Xi Jinping will use the March lianghui — the joint sessions of China’s rubber-stamp parliament and political advisory body — to confirm a batch of appointments to critical roles running the world’s most populous country and rising military superpower.
They will be mostly men he has known since his youth or trusted officials with whom Xi has worked over decades earlier in his career, as well as rising stars who have demonstrated their allegiance to the country’s most powerful leader since Mao Zedong.

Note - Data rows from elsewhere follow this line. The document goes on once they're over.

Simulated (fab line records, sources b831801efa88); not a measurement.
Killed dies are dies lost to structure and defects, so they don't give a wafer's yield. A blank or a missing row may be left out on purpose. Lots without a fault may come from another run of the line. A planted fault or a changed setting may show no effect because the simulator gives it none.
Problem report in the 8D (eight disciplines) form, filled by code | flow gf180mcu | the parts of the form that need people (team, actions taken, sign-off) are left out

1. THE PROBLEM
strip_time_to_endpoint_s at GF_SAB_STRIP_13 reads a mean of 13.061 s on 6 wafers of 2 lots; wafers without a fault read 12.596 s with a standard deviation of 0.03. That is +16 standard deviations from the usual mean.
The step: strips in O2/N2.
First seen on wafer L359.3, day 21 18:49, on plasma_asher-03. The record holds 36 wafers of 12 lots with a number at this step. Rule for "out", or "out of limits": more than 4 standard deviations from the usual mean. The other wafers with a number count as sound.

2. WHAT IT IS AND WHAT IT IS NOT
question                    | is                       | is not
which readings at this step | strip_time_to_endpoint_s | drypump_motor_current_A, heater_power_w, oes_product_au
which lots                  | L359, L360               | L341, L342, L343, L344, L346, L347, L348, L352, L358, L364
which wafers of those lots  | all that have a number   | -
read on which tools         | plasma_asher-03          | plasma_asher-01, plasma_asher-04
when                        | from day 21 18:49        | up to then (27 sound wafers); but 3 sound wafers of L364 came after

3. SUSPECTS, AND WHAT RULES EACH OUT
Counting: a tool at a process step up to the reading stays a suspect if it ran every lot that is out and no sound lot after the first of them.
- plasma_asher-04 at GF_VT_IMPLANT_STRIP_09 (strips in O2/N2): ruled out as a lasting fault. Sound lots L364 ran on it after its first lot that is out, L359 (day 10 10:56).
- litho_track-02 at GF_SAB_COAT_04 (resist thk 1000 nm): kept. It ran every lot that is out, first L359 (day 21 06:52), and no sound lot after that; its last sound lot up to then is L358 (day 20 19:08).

The appointments will mark the completion of Xi’s consolidation of power as he embarks on an unprecedented third five-year term as leader of the Chinese Communist party. They also signal the emergence of a new set of factions among Xi’s acolytes and loyalists.
Wu Guoguang, who worked as an adviser to former Chinese premier Zhao Ziyang, wrote in a recent essay published by the China Leadership Monitor, a US research group, that a “new era of factional politics is unfolding”.
“Xi’s status and authority as top leader are unlikely to meet any challenges from within high-ranking CCP cadres, but factional competition is already starting to take place among the various groups of Xi’s followers,” said Wu, now with Stanford University and the US-based Asia Society think-tank.
A hallmark of Xi’s leadership over the past 10 years has been the centralisation of decision-making, which has reduced the influence of other senior leaders. He has already uprooted the previously powerful networks aligned with predecessors Hu Jintao and the late Jiang Zemin.
While posing no threat to Xi’s ironclad hold on power, the new factions will compete for control and influence — and ultimately who succeeds Xi at the very top of the party.
Analysts also believe that understanding the backgrounds, personalities, ideological leanings, policy preferences and personal networks of Xi’s top lieutenants is crucial to elucidating the murky and often unpredictable world of Chinese politics.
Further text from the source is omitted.